It's so funny you say that. I told my editor I wouldn't talk about myself, but also in 2020, I was dealing with autoimmune stuff and I ended up getting a tattoo, one of my biggest tattoos, and it's a rattlesnake that goes all around. And I was listening to your cover of “Rattlesnakes” over and over and over again–
Beautiful. I love that one.
–And thinking about healing and sickness and ... We're channeling, Tori. We're channeling.
Yeah, we're right there.
I want to also go on more about the concept of this album. The first thing I thought of when I read the description of the narrative was American Doll Posse because I think both this and that album seemed to be, I think, rather directly responsive to a really violent political and cultural climate. Have you reflected that much on this current moment and where you were then, when you were feeling very confrontational and angry about what you were seeing? How do those two moments compare for you as a musician and as a channeler?

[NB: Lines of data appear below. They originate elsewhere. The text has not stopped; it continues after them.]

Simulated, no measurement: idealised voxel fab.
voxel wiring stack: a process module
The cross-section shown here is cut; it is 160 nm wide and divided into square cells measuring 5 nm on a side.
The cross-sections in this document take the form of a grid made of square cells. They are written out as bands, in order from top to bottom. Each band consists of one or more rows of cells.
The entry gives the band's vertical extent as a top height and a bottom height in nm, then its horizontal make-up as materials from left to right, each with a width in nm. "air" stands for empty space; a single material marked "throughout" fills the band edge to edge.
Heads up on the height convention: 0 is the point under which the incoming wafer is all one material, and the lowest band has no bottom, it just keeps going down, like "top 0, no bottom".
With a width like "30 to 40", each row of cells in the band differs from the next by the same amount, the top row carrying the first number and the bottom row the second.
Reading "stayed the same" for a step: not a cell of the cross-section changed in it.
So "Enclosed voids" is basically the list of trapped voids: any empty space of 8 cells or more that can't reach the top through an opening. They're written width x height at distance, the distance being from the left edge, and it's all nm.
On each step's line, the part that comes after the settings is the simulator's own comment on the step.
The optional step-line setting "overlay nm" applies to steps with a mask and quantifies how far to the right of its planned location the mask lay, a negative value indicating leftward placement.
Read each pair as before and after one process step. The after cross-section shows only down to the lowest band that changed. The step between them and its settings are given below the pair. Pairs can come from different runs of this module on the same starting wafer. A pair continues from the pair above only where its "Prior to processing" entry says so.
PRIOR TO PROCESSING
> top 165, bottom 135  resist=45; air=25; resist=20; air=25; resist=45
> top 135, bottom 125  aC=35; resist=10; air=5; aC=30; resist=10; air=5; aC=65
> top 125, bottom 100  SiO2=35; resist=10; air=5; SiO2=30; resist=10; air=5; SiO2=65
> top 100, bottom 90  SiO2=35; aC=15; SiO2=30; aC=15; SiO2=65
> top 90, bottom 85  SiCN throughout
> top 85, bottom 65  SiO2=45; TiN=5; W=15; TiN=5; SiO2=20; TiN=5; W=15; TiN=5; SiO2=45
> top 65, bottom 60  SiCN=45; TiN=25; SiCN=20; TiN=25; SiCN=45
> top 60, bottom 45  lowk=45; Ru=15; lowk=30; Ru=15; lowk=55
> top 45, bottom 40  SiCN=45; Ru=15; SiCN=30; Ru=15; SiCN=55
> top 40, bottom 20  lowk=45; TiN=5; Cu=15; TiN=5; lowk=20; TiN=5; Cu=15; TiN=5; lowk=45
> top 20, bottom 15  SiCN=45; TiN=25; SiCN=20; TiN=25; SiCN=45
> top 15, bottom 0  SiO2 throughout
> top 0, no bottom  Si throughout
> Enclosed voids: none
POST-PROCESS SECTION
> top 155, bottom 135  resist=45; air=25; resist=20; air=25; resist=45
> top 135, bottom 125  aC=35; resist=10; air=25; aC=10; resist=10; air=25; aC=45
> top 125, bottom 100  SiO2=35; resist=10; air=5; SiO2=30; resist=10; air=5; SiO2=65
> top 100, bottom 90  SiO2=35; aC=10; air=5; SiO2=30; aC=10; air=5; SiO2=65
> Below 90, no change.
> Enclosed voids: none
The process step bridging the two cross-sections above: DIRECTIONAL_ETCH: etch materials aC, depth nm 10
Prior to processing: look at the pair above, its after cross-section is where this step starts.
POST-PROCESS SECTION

I've covered the anger with Boys for Pele with American Doll Posse. I covered the anger. This needed to be more of a very tightly threaded narrative where you can follow. I knew I had to be me, and the only thing I'm asking of the listener is, I married a different man. Because everything else is true. Tash sings on the record. Everything else is different. Everything else is true. There are bears. There is a gay witch from Brooklyn. I am having this emotional relationship with Lugh of the Long Arm, who's this Celtic god. This is all happening. And as my husband says, as long as Lugh doesn't show up at this fucking door, I'm fine.
My daughter's in her third year of law at Catholic University. She's going into criminal law, and we still like to make music together. We wrote three tunes on the record together, but she had said to me, “Mommy,” in her British accent, “Honestly, musicians, you guys don't have enough boundaries for me. I need a courtroom. I need something more structured because we have to make our structures in our world.”
You see? We're pulling from ether, Ty. They're not law books. It's not concretized. We're pulling from the ether to bring it in. So it's a very different process. But she did talk to me and has talked to me about, “Mom, you have no understanding of the laws that are not being respected, things that are happening in the United States.” She's in DC at Catholic U, and there are lecturers coming in all the time talking about the constitutional crisis that we're in and things that are happening that– if you're outside the beltway in DC, unless you're a political journalist or unless you're really tracking this– I certainly wasn't aware of the depth, the scope of what the lizard demons are up to. And the lizard demons are based on real men behind the scenes who see congressmen, senators, even the president as a CEO to them that answer to their billionaire cabal.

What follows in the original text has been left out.